But the revised forecast came as a relief to the stock market. Barclays de Zoete Wedd's banking analyst, Julian Robins, merely adjusted his figures to accommodate the latest Barclays disaster, its involvement with the stricken Imry property group. He now looks for a pounds 110m loss this year against earlier expectations of a pounds 65m deficit. Next year's figure is unchanged - a profit of pounds 375m.

BZW has not changed its dividend expectation. It still believes the year's payment will be slashed from 21.15p a share to 14.15p. The BZW stance left the shares 9p higher at 383p.

The banking group, which achieved profits of pounds 1.39bn in 1988, has been hit by a series of debt provisions, likely to reach pounds 2bn. Its latest reverse was confirmed earlier this month when it had to come to the rescue of Imry, which owed the bank pounds 440m.

Besides the questions raised by its disastrous property exposure, Barclays has also been involved in a long-running controversy over the appointment of Andrew Buxton to the combined jobs of chairman and chief executive.

His proposed dual role has angered some institutions, which have campaigned for the functions of chairman and chief executive to be separated. Barclays has promised the dual Buxton role will be split 'as soon as possible'.

The rest of the market continued its record-breaking run, helped by activity on the futures front. The three indices hit new peaks, with the FT-SE 100 stretching to 2,842 points, up 34.3. Once again, trading was busy with turnover for the fourth day topping 800,000 shares.

But some big tax-effective bed and breakfast deals helped to balloon volume. Ladbroke Group, down 5p at 184p, was the subject of one large b&b deal. All-told, b&b trading was thought to account for more than pounds 100m of turnover.

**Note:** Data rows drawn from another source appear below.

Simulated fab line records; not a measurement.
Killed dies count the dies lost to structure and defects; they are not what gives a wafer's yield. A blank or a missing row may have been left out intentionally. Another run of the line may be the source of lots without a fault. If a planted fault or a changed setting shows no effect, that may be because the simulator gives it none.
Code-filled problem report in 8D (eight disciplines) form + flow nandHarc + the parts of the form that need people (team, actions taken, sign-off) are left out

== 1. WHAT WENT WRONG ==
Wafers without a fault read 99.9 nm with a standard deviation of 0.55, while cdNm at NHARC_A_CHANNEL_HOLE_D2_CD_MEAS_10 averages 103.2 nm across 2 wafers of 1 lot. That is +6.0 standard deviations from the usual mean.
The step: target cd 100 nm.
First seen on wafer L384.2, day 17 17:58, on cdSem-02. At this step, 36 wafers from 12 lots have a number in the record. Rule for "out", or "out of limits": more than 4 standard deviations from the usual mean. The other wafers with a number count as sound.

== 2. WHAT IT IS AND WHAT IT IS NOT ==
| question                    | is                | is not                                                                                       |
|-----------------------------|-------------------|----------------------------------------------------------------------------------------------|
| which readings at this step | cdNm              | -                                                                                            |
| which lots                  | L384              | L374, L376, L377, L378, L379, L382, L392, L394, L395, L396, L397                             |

The tantalising prospect of lower interest rates continued to create demand. Many are convinced that Germany will edge its rates lower early in the new year, leaving the way clear for another UK cut.

Institutional buying, partly for year-end window dressing, and the continuing revival of private investor confidence kept the market on its toes.

Savoy Hotel, a narrow market, was one of the day's outstanding performers. Takeover hopes pushed the low voting 'A' shares up 80p to 713p. The shares have soared since Sir Hugh Wontner, a fierce defender of the Savoy's independence, died last month.

The popular talk is that Forte, the majority shareholder in the Savoy but lacking control, will try to mop up the shares it does not own. But under a standstill pact Forte, which has sold its contract catering operation, cannot increase its stake until the end of 1994.

Lower interest rate hopes were good for bank shares but Standard Chartered's 24p jump to 568p owed much to a James Capel recommendation and the pounds 200m sale of Far Eastern investments and properties, regarded as, in effect, a rights issue by the market.

Imperial Chemical Industries had to contend with another profit downgrading. Smith New Court was thought to have done the damage. It has come down from pounds 575m to pounds 550m for this year and from pounds 740m to pounds 700m for next. The shares, however, managed to put on 10p to 1,035p.

British Airways, as the USAir deal collapsed, rose 5p to 307p. Redland, spurred by a variety of influences including buy suggestions from SG Warburg and Societe Generale Strauss Turnbull, jumped 34p to 424p, a two-day gain of 49p. But takeover favourite Tarmac fell 3p to 110p as forecasts were lowered after meetings with analysts.

Mallett, the London antique dealer, jumped 19p to 73p as a bidder, thought to be Asprey, the jeweller, materialised.

Pubs chain J D Wetherspoon, floated last month at 160p, continued to make progress, closing 6p higher at 210p. Other drink shares were strong, with Allied- Lyons improving 11p to 661p.

Clyde Petroleum, following the award of two North Sea exploration licences, edged forward 2.5p to 37.5p. Premier Consoldiated Oilfields, also winning a new licence, rose 1.5p to 24p.

Aran Energy was another oil stock to move higher. It rose 1p to 17p, reflecting its 20 per cent interest in a North Sea block where oil has been discovered. Pict Petroleum, with a 10 per cent interest in the field, improved 2p to 98p.

Shares were again in exhilarating form, with the three leading indices hitting new highs. The FT-SE 100 index rose 34.3 points to 2,842, the FT-SE 250 gained 28 to 2,845.4 and the FT-SE 350 advanced 16.1 to 1,385.1. Turnover reached 815.1 million shares with 31,402 bargains. Gilts stocks rose by up to pounds 1/2.

Alexander Russell, Scotland's biggest sand and gravel group, continues to attract the attentions of the RMC giant. After sharply increasing its stake last week RMC has now lifted its shareholding to 26.77 per cent, buying another 1.4 million shares. The shares appear to have come from a group related to the Starmin construction group. Russell shares are 63p.

Upton & Southern Holdings, the department store and property group, held at 5p yesterday as a revamping exercise was unveiled. The group is raising pounds 785,000 through a placing of 100 million shares at 1p. Jeffrey Gould, who used to run the John Kent menswear retailing group, will become chief executive. U&S intends to sell its property operations.